A 'good' American citizen: A sacred opinion?
A critical national conversation about dissent is needed.
Recently, I passed an antiwar protest in Center City Philadelphia, a mix of young and old, office workers and students, patting drums to the rhythm of their rap. A moment later, a pickup truck filled with guys clad in bluejeans drove by, waving the American flag and yelling, "Go, America!" Passersby cringed as they tensely viewed the scene and caught a glimpse of the hundred police officers monitoring the drama from across the street.
This "we vs. we" conflict is uncomfortable. Even US leaders seem more focused on middle ground rather than finding ways to disagree more productively. But there is a critical conversation America has yet to have with itself. And with the ongoing dissension over the war with Iraq, it appears that now is the perfect time.
Definitions of what qualifies as national loyalty have always shifted as American society has diversified and matured. A person who is viewed by many as a troublemaker, such as Dr. Martin Luther King Jr., just might end up an honored US hero.
So what defines a patriot, exactly? Is it a person who supports the government through right and wrong in a war or a crisis, or the person who disagrees loudly and engages in lawful protest? Are those who push us all to conform and unite as one country the folks who most love this nation, or is it those who embrace differences and challenge fellow citizens' assumptions in order to reorder society and find hidden flaws?
There is no national handbook - at least not yet - that details how to be a good American. Some would prefer a manual filled with "dos" and "don'ts" to point to and say, "I'm the real deal and you are the pretender."
So it seems for the moment, each person is left to follow his or her own set of personal rules regarding patriotism, even though those lists are bound to disagree. The first few rules on my own list are simple:
1. Vote in every federal, state, and local election even when you can't find one candidate you like.

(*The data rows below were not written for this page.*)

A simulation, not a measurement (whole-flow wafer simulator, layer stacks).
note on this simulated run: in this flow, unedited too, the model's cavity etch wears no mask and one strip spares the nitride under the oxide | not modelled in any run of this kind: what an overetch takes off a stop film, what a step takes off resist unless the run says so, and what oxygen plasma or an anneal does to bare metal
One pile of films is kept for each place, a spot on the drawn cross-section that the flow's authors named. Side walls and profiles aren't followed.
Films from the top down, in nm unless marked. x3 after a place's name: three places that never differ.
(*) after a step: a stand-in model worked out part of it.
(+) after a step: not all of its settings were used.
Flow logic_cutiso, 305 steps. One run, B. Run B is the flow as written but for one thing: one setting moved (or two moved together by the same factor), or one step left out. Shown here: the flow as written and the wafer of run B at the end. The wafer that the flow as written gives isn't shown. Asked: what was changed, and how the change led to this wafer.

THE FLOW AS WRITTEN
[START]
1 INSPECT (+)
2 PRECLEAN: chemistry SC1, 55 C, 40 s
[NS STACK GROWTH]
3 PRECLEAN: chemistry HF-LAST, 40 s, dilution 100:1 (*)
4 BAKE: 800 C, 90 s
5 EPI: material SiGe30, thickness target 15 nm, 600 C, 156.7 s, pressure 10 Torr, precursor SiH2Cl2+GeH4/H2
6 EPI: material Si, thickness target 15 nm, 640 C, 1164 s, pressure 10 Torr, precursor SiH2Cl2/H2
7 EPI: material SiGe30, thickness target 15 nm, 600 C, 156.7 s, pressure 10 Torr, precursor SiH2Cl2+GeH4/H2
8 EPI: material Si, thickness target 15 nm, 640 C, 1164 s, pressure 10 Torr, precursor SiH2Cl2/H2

2. Learn the names of elected officials, and e-mail them periodically to offer insight. (Most of mine are white, and I am African-American.)
3. Attend community or council meetings and stay abreast of public policy and key issues by reading newspapers, listening to the radio, or watching the evening TV news.
4. Model the behavior you want to see in others: Put democratic principles into practice by challenging bias and discrimination in everyday life.